It’s Tea Time for Manufacturing
The politics of manufacturing used to be pretty straightforward. The battle lines were clearly drawn — Republicans were on the side of owners and management; the Democrats looked out for labor. Manufacturing baked a steady stream of huge pies, and the two sides squabbled over how to divvy it up. Those simple days are long gone, however. Now the Republicans are for high taxes, while the Democrats urge even higher taxes. Both sides take huge contributions from Wall Street and neither seem concerned with the loss of millions of manufacturing jobs over the last three decades. They have both bought into the notion that globalization — meaning manufacturing wherever it is cheap — and converting the United States into a nation of financial analysts, government employees, lawyers, and hotel and restaurant workers is a good idea. Innovation is in vogue, as is producing “green technology” products, but shaping metal, plastics, and wood into the things Americans buy and use every day has been tossed on the scrap heap of Washingtonpriorities. The budget for the Manufacturing
Extension Partnerships (MEP) — the federal government's number one resource for helping manufacturers compete against low cost competition — gets slightly less funding than the Hagerman Fossil Beds National Monument in Idaho.
Organized labor is only a bit player these days, with relatively few manufacturing employees paying union dues, and it is by no means true that the owners and management of many manufacturing companies share a common political interest. Wall Street has prospered as manufacturing jobs have been lost over the last 30 years. Many operations and supply chain managers as well as manufacturing and industrial engineers have learned the hard way that “maximizing shareholder value” means he or she is out of a job.
One disastrous offshoot of the economic theory of globalization is that no one really looks out for manufacturing any more. When the Obama administration slapped a levy on Chinafor dumping tires, the most vocal opposition came from Cooper Tire. Furniture Brands opposed a similar levy by the Bush administration. These companies lobby for Chinese manufacturing interests over American interests because of the massive investments they have made in China. We are on our own when it comes to influencing Congress. It is up to each of us individually to change the disastrous course of American manufacturing. The old political hack Tip O'Neill correctly said, “All politics is local.” There is no political party or an interest group to which you can send a check and know the interests of manufacturing are being served. They will only be served by local action on the part of each stakeholder. This is a critical election cycle, and we must pin down every candidate for Congress regarding the critical issues. It doesn't matter whether you call yourself Republican or Democrat. What does matter is sending people to Washington who understands the crisis and commit to solutions. The underlying impetus for the Tea Party movement is a “reelect nobody” mentality — a growing mandate to end “business as usual” in Washington. It is high time manufacturing brewed up a little tea of its own.
Fair Trade is Free Trade
Free trade is fine, but we have terribly distorted the idea. We have free trade agreements with Mexicoand Canada— nobody charges the other guy any duties. Our trade with Chinaand India, however, is not remotely “free.” American manufacturers are derisively called “protectionist” when we object; in fact, the governments of those countries are blatantly protectionist. American goods entering Chinaare hit with a 10-15 percent import duty; the duty into Indiait is far higher. We charge only 2-3 percent to import into the United States. If the advocates of free trade are serious, our import duties should be exactly the same as theirs. All American manufacturing wants is a level playing field — not protection, but equivalency.

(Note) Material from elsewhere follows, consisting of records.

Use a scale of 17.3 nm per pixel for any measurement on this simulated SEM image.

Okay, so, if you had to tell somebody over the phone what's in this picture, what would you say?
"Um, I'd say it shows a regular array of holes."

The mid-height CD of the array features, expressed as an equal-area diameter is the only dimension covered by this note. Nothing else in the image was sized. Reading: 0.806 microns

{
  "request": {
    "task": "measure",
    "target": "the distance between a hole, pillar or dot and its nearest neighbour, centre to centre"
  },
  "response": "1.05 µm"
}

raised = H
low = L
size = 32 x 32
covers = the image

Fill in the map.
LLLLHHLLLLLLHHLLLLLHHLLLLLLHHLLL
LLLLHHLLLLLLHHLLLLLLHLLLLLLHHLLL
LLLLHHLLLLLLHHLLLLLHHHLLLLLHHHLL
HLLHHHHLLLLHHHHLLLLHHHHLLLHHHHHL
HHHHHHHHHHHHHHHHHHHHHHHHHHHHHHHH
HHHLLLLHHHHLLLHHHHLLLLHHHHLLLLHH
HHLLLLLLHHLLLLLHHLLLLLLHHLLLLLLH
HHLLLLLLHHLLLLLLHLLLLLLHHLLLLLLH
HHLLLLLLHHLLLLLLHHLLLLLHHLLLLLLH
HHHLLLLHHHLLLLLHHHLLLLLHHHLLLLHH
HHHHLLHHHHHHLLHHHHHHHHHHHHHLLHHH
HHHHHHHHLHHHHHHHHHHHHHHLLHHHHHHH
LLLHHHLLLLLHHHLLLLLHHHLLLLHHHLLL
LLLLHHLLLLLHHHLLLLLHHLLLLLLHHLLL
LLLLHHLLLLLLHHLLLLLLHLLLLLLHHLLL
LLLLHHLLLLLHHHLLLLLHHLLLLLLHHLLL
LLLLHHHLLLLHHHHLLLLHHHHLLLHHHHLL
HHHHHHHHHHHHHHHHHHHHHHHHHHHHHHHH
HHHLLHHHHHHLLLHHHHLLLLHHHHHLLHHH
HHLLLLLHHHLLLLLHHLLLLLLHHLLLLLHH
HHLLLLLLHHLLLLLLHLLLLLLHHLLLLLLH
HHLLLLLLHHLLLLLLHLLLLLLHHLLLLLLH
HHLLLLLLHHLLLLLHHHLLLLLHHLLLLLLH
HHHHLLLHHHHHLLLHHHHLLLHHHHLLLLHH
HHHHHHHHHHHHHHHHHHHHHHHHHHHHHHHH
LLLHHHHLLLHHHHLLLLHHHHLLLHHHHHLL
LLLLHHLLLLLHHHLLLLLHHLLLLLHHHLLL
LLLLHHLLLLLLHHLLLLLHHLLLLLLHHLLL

Chinese currency manipulation has the same effect as an import duty. Throw in the 25 percent or so they are cooking their cash, and Americans operate at a 35 percent+ disadvantage. Local economies across Americapay a stiff price for that, and our children and grandchildren will pay even more. Every candidate for Congress must answer — yes or no — will he or she level the field and give American manufacturing a chance to compete?
Environmental Equivalence
Since the Clean Air Acts were passed there has been only one coke processing plant built in the United States, and virtually all the coke needed by our steel industry comes from China. Pollution controls make competitive U.S.coke processing impossible. Whether you support this or any other environmental legislation, the issue is that unilateral environmental regulation accomplishes little and it drives American manufacturing to ruin. The amount of pollution has not changed as a result of the acts — it has merely moved it from here to China. “Feel good” legislation allows environmentalists to claim they are doing something and levies a huge burden on American manufacturing. Worse, it enables politicians to dupe voters into thinking clean air is free. Cleaner air and water are not free, and the people of the United Statesdeserve to know the cost of environmental regulations.
Environmental improvement requires hard work and strong leadership. Feel good laws that hammer manufacturing but do not really improve the environment must stop, as must misleading people into thinking there is no cost to a cleaner environment. If such regulations add $5 a ton to U.S.coke, then an equivalent environmental equivalence tariff of $5 should be levied on coke from every country without comparable laws.
The Disservice Economy
Over-arching all of this, we must bring an end to the misguided thinking that the United Statescan thrive as a service economy. Our greatness and security were built in our factories, and only continuing to create wealth through the value adding of manufacturing will enable our grandchildren to enjoy prosperity. The economists cite a British economist named David Ricardo and his theories of comparative advantage as the intellectual justification for gutting American manufacturing in favor of China, but what we are doing is not what Ricardo had in mind at all. His theory was all about productivity — not cost; and he assumed full employment. Ricardo was a sober, intelligent man; and no such person believes we can survive as a nation of philosophers and coffee baristas, shipping our wealth to countries where oppressive governments have their people manufacture for us in abysmal conditions making little better than slave wages.
Government must recognize the critical nature of manufacturing. It is not just another place to work. It is the lifeblood of our economy. Absurdly high taxes and lawyers running amok with product liability cases that send health care costs through the roof have to come to an end.
It will take a concerted individual effort on the part of every manufacturing stakeholder to turn the ship around. We have to get every employee involved on a personal basis. Letters, emails, and phone calls to candidates demanding something other than a form letter response, showing up at political events, and demanding yes or no commitments, writing letters to the editors of the local papers — in short, making it your responsibility to pin down every candidate for a public commitment to support manufacturing in very specific ways is the only solution. No more politicians beholden to the investment bankers who are looting American manufacturing or other selfish interests can be sent to Washington. Nothing less than a Congress comprising folks beholden to main street American manufacturing can reverse the catastrophic thinking of the last 30 years.